A woman in the area described what it’s like to us a while back: “I would like to speak on police harassment. I am very sick and tired of our Black people—just because we live in low income—we need a place over our heads—doesn’t mean that everybody’s doing things wrong. I’m tired of constables—Precinct 6 or whatever—harassing our children, our young people.They come and snatch people off their bicycles, just cuz they’re riding down the street in packs—three or four. I’d seen...as of yesterday, I looked out my back window, and I seen the police, they zoomed in on the wrong side and fishtailed on four Black guys, only because they were riding a bicycle. They searched ‘em down, patted ‘em down, kept ‘em out there for almost a whole hour—never did find anything on ‘em and they turned em all loose.” So the signs and whistles were enthusiastically welcomed, by project residents, their neighbors, and a lot of motorists, many of whom were coming from two universities nearby. We witnessed a good number of thumbs-up and honks.
Some elementary school-aged kids on bikes came by and wanted to blow whistles. So we explained what this is about. The kids were particularly struck by the 3 strikes poster. Some adults came by and spoke bitterly about how the cops stop people and violate people’s rights. That really resonated with these youth, and they wanted to be part of this. Two boys rode home to get money to buy whistles and came back and grabbed up flyers and copies of Revolution, and were distributing them to the cars, along with some girls who had picked up signs and were getting out materials, and collecting money. With healthy disdain, an 8-year-old explained why she was out there blowing the whistle and participating: “The police be taking people to jail and beating them and they be stopping ‘em and harassing ‘em and asking for I.D.” She added that she likes helping people and donating money.
As we left the kids were still on the corner, blowing their whistles. And people wanted to know when we’d be back.
A sound truck drove around on the west side telling people what this day was all about. On one corner people start gathering and it gets loud and noisy with lots of whistles blowing. As 5 pm approaches there is a count down over the loudspeaker and real excitement about the nationwide synchronized character of the whistle blowing. At 5 pm it is really, really loud. Maybe 30 people are blowing whistles as more cars stop to get whistles.
One person wrote: “It was striking that the simple message connected in a powerful way with people: the tactic of blowing the whistle, getting others to do the same, and changing the dynamic of what happens so that the police cannot carry out their crimes against the people in silence. This captured people’s imagination and set wheels turning in their heads and they saw it as a thing they could take up on their own. You could just see it in people’s body language and the way that they quickly became much more serious and engaged as they got a sense of what this was about, wanted to get whistles and flyers.”
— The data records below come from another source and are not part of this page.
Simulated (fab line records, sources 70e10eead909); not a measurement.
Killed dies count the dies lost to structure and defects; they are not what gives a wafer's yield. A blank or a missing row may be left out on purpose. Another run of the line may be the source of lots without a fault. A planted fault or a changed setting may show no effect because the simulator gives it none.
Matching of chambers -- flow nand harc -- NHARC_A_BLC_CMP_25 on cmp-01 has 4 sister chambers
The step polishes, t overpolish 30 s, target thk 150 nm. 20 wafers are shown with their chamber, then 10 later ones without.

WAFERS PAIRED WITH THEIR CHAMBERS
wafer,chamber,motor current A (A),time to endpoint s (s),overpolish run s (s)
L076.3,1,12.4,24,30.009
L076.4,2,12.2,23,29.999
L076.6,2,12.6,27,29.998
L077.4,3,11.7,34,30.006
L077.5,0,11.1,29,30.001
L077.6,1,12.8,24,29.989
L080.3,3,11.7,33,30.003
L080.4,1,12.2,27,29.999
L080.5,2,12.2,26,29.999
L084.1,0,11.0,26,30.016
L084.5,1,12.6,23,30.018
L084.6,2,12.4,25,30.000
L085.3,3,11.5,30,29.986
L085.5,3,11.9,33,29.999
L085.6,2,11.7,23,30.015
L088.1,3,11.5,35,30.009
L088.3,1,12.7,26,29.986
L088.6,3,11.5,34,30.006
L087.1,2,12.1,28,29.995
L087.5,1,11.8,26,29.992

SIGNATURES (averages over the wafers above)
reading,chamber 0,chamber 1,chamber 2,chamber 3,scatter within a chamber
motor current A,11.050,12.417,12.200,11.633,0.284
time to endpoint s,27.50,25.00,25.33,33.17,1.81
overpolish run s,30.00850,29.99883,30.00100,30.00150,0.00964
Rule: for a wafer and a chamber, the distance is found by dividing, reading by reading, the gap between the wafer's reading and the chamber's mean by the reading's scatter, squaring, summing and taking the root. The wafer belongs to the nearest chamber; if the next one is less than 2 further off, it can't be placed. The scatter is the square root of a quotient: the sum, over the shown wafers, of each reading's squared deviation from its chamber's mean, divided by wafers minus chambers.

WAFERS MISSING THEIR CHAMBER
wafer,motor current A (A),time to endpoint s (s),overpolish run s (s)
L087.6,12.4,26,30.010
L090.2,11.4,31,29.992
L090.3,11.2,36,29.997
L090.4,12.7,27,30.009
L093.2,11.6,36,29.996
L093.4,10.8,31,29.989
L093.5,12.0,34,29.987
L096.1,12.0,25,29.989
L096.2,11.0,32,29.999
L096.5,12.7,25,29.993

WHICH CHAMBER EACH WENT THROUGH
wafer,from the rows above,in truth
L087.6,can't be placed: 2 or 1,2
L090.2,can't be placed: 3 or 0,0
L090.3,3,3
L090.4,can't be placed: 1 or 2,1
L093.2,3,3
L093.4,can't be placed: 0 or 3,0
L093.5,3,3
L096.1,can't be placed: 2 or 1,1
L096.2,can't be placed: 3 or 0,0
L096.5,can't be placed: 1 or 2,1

On the south side the whistles were passed out near a subway station next to a community college. Revolutionaries hooked up a sound system and blasted Bob Avakian’s talk, Revolution, Why It’s Necessary, Why It’s Possible, What It’s All About and passed out palm cards with quotes from BAsics. A banner was posted up showing “Victims of the Injustice System”: Trayvon Martin, Troy Davis, Sean Bell, Oscar Grant, along with Corey Harris and Darius Pinex—two people who had been killed by police right in that area. Earlier in the week a group of women who live two blocks from the Community College had gotten a handful of whistles and flyers, telling how police always try to force them off their own porches. On another street, a block from the campus in a different direction, 100 flyers had gotten out in an hour and people there called up and asked for more.
As it got close to 5 pm—the nationwide time to blow the whistle, some people showed up who had promised they would return, people in their cars reached out to get whistles, and students on their way to or from class stopped to testify about what the police do to them. Some of them waited for the 5 o’clock countdown. At 5 sharp whistles blasted out and kept blasting out. And when the police cars rolled by the volume would just get louder.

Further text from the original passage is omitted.